From PayPal to Tesla, electric cars to the hyperloop, you can always find billionaire Elon Musk at the forefront of technology. And Friday his company SpaceX announced it had successfully pulled off the first-ever "soft-landing" of reusable space entry rocket boosters.
In a press conference with reporters, Musk confirmed what he'd live-tweeted late last week: SpaceX's Falcon 9 reusable rocket boosters had touched down safely in the Atlantic after the rocket blasted off for the International Space Station last week.
And despite the actual boosters being lost due to stormy seas, Musk reiterated the event's significance. "What SpaceX has done thus far is evolutionary, not revolutionary. If we can recover the booster stage, the chance is there for revolutionary." (Via Mashable)
The theory behind Musk's plan is simple. Since rocket boosters usually burn off and disintegrate during launch, nearly $200 million is spent building new ones for the next launch.
According to the MIT Technology Review, that's unsustainable and "the equivalent of building a new aircraft for every transatlantic flight."

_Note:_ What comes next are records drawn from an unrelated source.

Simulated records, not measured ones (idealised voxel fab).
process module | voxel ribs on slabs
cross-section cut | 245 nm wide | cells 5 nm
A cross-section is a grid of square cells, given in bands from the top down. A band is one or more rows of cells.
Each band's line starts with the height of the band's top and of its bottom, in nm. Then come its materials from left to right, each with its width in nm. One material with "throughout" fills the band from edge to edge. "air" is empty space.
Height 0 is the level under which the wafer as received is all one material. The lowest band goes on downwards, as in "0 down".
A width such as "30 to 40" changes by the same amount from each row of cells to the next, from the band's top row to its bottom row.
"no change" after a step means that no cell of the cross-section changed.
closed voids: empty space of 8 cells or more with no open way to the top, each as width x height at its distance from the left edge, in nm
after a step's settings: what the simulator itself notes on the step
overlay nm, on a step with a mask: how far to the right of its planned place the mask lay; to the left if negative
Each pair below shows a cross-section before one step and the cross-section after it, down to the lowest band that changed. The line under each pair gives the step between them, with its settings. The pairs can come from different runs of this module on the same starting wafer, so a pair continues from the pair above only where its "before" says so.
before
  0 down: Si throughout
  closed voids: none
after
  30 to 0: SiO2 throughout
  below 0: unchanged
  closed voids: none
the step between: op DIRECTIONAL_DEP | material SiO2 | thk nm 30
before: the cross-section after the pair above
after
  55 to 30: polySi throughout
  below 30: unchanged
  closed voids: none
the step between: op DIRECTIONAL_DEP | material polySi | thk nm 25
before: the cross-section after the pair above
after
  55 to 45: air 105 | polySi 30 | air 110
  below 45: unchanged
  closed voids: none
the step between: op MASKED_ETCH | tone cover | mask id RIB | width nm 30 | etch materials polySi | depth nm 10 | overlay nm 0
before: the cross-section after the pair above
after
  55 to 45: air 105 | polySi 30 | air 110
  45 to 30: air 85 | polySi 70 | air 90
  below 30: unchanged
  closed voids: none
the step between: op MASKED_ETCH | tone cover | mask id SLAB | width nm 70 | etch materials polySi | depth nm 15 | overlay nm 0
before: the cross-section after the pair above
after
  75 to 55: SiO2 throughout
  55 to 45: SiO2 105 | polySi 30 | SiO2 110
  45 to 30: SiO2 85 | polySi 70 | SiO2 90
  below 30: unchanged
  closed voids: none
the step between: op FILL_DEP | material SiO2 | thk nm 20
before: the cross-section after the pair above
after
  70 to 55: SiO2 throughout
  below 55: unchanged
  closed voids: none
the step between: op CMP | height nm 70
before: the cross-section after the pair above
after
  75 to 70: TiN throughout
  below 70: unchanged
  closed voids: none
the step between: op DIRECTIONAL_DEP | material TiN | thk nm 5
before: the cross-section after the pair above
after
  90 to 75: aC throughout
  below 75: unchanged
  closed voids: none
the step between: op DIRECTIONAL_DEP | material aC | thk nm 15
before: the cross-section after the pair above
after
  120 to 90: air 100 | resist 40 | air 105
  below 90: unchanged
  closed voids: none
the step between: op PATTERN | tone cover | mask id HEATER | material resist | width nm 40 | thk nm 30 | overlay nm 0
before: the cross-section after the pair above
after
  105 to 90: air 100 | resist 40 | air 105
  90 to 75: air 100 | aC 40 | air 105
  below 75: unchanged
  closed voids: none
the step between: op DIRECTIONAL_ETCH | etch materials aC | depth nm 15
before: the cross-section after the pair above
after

Earlier this month, the company released a video showing the Falcon 9 in action, launching and landing smoothly thanks to legs built onto the rocket.
SpaceX's model would reportedly be ready to reuse two months after ocean recovery, and its end goal of landing the boosters on solid land would have the jets ready to reuse the next day.
But back to cost: SpaceX already offers space flights for between $50 and $100 million, nearly a third of the cost of its nearest competitor. Already partnering with NASA for over a dozen cargo flights, SpaceX hopes to cut its prices even more with reusable boosters.
As a research firm analyst tells the MIT Technology Review, "Reusability has been the Holy Grail of the launch industry for decades."
This was the original intent of the Space Shuttle before it was decommissioned in 2011, determined to be even more expensive than expendable rockets.
With SpaceX, Musk says his ultimate goal is to colonize Mars, but in the meantime, the company hopes to launch a recovered booster as early as next year.